Re:I am the 2.75% (-1)

Anonymous Coward | about 5 months ago | (#46523643)

Nice pic. https://fbcdn-sphotos-c-a.akam... [akamaihd.net]

Pretty sure you aren't the 2.75%

Re: I am the 2.75% (-1)

Anonymous Coward | about 5 months ago | (#46523943)

The girl is cute. I'll give her my 2.75%

Re: I am the 2.75% (0)

Jmc23 (2353706) | about 5 months ago | (#46524023)

The girl is cute. I'll give her my 2.75"

FTFY

Privacy nutjobs take note (4, Informative)

rodrigoandrade (713371) | about 5 months ago | (#46523281)
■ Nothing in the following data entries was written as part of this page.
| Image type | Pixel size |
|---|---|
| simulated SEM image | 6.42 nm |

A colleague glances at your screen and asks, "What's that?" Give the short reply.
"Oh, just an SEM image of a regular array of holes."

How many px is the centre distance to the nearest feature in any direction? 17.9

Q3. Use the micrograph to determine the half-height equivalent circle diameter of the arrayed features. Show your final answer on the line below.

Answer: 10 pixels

Please notice that this feature can be disabled in you Facebook account options. I'm at work and can't access it right now but I know the option is there, which takes care of both auto tagging (i.e. DeepFace) and manual tagging (i.e. your friends tag you on photos).

And It's not like your Facebook ID was issued when you were born, like your SSN or birth certificate. You willingly signed up for the service, so quit complaining about privacy bullshit, or quit using Facebook.

Re:Privacy nutjobs take note (5, Insightful)

El_Muerte_TDS (592157) | about 5 months ago | (#46523349)

I don't have a facebook account. So how I can disable the option of my face being recognized and tagged by facebook in pictures uploaded by others?

Re:Privacy nutjobs take note (5, Insightful)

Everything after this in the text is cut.